Translation traps

The road to Hell is littered with good intentions

Unless your translator can spot cultural or linguistic problems, the results may be embarrassing (and, sometimes, costly).

Your brochure is for Latin America. But precisely where in Latin America? Spanish there differs from Spain’s official language, and from country to country within South and Central America. In Argentina, a dairy farm is ‘tambo’. In Bolivia, Colombia, Ecuador and Peru, the word ‘tambo’ means a roadside inn. But in Chile, it means a brothel.

Will your product be marketed in Hong Kong or Mainland China? Mandarin is the universally understood written language of the Chinese, but if your message is aimed at the People’s Republic, usage and style are distinctive and a different set of written characters from those used in, say, Hong Kong, must be specified. The printed character set used for Mainland China is not acceptable in Taiwan. Chinese-speakers will squabble about their language – just like the English, Americans, Arabs, Italians and French. It’s a ‘footpath’ in England, but a ‘sidewalk’ in the US. You may need a different version for Shanghai or Beijing than the one you sent to a Malaysian Chinese speaker.

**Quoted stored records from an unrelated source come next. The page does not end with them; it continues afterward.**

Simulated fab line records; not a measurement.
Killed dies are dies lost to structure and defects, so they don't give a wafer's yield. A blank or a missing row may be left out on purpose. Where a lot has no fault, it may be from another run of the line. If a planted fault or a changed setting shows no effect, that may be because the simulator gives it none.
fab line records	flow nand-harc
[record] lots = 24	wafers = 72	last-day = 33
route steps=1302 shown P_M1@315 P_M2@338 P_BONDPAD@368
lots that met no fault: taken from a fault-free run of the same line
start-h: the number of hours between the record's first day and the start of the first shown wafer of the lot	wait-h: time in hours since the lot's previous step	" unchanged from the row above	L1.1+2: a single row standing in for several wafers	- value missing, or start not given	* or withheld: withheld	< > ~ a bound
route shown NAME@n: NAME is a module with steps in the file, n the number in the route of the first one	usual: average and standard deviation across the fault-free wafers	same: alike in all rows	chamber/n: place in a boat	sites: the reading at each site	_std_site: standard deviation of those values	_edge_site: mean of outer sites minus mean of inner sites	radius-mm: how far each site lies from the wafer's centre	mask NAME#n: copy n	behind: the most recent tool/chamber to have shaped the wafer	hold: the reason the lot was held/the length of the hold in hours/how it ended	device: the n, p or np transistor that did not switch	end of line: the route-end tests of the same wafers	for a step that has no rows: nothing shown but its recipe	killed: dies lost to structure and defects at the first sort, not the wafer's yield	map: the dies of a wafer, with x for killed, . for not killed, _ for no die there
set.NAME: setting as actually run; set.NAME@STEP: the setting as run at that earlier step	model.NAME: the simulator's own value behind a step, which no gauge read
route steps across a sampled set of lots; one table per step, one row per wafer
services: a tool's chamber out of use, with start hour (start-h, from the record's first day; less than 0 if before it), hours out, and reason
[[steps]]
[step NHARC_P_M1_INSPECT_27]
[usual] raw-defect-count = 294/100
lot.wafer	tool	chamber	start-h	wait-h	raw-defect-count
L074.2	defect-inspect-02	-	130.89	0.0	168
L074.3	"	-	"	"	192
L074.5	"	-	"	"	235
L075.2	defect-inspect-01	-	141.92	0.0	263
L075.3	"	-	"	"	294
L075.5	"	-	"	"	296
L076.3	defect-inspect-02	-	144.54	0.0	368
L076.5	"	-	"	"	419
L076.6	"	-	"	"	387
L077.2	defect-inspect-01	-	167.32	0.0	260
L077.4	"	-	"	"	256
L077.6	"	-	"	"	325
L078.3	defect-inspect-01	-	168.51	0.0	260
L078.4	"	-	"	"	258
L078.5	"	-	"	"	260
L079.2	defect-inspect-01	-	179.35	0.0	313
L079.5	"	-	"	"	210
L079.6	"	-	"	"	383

Other dangers lurk. Here are some of the common pitfalls:

  • The translator is not a native speaker of the target language. Your local schoolteacher of French may be happy to help, but may not be French or have access to the specialist resources that are vital for professional translations.
  • The translator might be a native speaker, but has lived so long elsewhere as to be out of touch with current usage.
  • The translator may be a native speaker, but knows nothing about the subject. Translation of technical specifications may be inadequate. For example, ‘default’ in the sense of ‘a standard setting’ may be translated as ‘a defect’ (‘defaut’ in French). Phrases such as ‘lock-through-post gudgeon series’, or ‘Operator location inside or outside the cow circle and herringbone or abreast bail layouts’ can only be translated correctly when the author can draw on specialist knowledge.
  • The translator may be a native speaker, but may misunderstand the English: ‘Homemaker’ may be translated as ‘builder’, ‘diphtheria’ as ‘diarrhoea’, ‘respectively’ as ‘respectfully’, and ‘diet’ might be interpreted as a slimming treatment when it’s supposed to mean ‘the food one usually eats’.
  • The translator may be a native speaker and up-to-date with usage. But what about writing skills and spelling?

Cultural traps abound. Food is a good example. ‘Ideal for barbecuing’ is no good for packaging destined for Africa, where cooking over charcoal is an everyday method. ‘Garnish with crispy bacon’, or ‘Add half a glass of red wine’ is offensive in Saudi Arabia, whose laws prohibit pork or alcohol.